That should give you full access to the asset properties and context. There's a PR I'm working on: #19057 that should make this much more seamless for you. Feel free to comment on that if you notice anything missing.

bvallier Jan 24, 2024

Like you said, ergonomics could be improved, but this seems to do the trick. Thanks Pedram!

hello-world-bfree · 2024-01-25T16:08:23Z

hello-world-bfree
Jan 25, 2024

@PedramNavid Is there anywhere to follow the embedded-elt roadmap? I have a need to start building out some externally sourced pipelines and I'm tempted to take my own swing at integrating dlt - or something like it should I find a better option - but I don't want to waste my time if y'all have plans in the relatively near future. Much appreciated!

2 replies

cody-scott Jan 26, 2024

I would agree here. I like the activity from flarco around this repo, but it is a bit iffy on our side to choose one of the experimental implementations if its going to disappear (see airbyte).

PedramNavid Feb 15, 2024
Maintainer Author

It's too early for us to share a public roadmap, but once we've finalized the implementation on Sling, dlt is the next integration we're planning.

cbini · 2024-02-08T02:06:38Z

cbini
Feb 8, 2024

Finally have some bandwidth for this, and I'm excited by the prospect of being able to insource whatever we're still using Fivetran and Airbyte for. I learned about dlt after seeing it mentioned in the video explaining Embedded ELT, and that would take a solid bite out of our managed services.
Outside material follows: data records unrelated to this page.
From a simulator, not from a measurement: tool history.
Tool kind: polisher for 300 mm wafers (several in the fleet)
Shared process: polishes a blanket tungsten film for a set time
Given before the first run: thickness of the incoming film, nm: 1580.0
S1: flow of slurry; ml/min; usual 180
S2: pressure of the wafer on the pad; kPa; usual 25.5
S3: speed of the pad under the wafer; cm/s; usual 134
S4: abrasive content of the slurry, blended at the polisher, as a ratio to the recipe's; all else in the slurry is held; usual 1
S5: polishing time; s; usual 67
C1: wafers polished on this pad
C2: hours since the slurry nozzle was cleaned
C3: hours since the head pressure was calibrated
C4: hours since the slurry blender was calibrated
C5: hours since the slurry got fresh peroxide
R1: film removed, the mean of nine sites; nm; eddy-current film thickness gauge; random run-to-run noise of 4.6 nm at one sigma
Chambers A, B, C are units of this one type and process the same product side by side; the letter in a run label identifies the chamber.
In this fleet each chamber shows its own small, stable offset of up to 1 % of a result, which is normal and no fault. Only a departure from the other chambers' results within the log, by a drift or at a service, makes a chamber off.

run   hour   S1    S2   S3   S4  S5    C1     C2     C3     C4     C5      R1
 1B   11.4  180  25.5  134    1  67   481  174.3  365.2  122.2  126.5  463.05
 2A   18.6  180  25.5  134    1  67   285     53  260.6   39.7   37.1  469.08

Here's what we're paying for currently:

Salesforce*
Zendesk Support*
Postgres*
Hubspot*
Instagram Business
Facebook Pages
Coupa
ADP Workforce Now
* supported by dlt

Like the comment above, I'd love to see a roadmap too. Our fiscal year is in July, so it would be great if we could have a (mostly) reliable integration sometime in the next 6 months.

1 reply

PedramNavid Feb 15, 2024
Maintainer Author

Thanks for the confirmation Charlie! I'm also getting back to this after a little time on other priorities. I'll reach out to you on our Slack, would love to better understand some of your requirements as we build out the next step of this integration.

PedramNavid · 2024-02-16T03:09:58Z

PedramNavid
Feb 16, 2024
Maintainer Author

Hey all, I wanted to give a quick preview of where we've been headed since this RFC was posted, I know it's been a while since this post, but we have been working on making sure the next iteration addresses all of the feedback here.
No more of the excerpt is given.